Join Walt Ritscher for an in-depth discussion in this video What you should know before watching, part of Windows Presentation Foundation 1: Build Dramatic Desktop Applications.
- [Instructor] So what should you know before beginning this course? This is the first course in a multi-part series on Windows Presentation Foundation, Microsoft's newest and most flexible desktop application framework. I'll be working with the WPF projects in Visual Studio, which means I'll spend the majority of the course working inside the Visual Studio application. Therefore, some experience with Visual Studio, the full-featured Microsoft developer IDE, is a plus. In this course, I'll be working with Visual Studio 2015.
The WPF tools are also available for Visual Studio 2013 and earlier versions. To be clear, 2015 has the best WPF tools, so I recommend you get a copy. The free community edition has all the tools you need for the course. I suggest you install the latest updates for Visual Studio 2015. That is Update 3. There are a number of courses available to help you learn how to work with Visual Studio. This playlist is available on our site. It lists all the Visual Studio 2015 courses in our catalog.
The example application code for the course is C#, so naturally, I'll be working with solutions and projects that contain code. I usually program in C#, so that's the language I'll use in the course. I assume that you know .NET and C#. For this course, a competence in the .NET types and type numbers like properties and events is helpful. If you want to learn more about C#, there is a playlist on our website that lists all the relevant C# courses. WPF uses XAML, Microsoft's Extensible Application Markup Language.

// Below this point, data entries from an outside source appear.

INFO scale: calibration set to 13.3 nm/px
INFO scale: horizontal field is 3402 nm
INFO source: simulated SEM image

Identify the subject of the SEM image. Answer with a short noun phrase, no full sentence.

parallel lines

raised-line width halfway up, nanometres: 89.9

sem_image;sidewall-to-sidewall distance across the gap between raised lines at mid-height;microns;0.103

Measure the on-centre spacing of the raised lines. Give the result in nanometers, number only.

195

It's my opinion that all competent WPF developers should understand XAML and be comfortable reading and writing it during development. If you are new to XAML, check out my XAML series. It's a good primer to watch before taking this course. In that series, I look at key principles, like XAML-based properties and events. I look at object elements, and how XAML maps to the .NET type system. I explore markup extensions, type converters, resources, and resource dictionaries. Plus, I investigate the new dependency and attached property system.
It's this system that provides key benefits that make control templates and data binding work in WPF. Finally, XAML is based on XML, so that suggests you should have some basic understanding of XML. If XML is new to you, I suggest you search our site for some courses to help you learn this important markup language. The minimum knowledge you need to understand is XML namespaces, elements, and attributes.
- Why choose Windows Presentation Foundation?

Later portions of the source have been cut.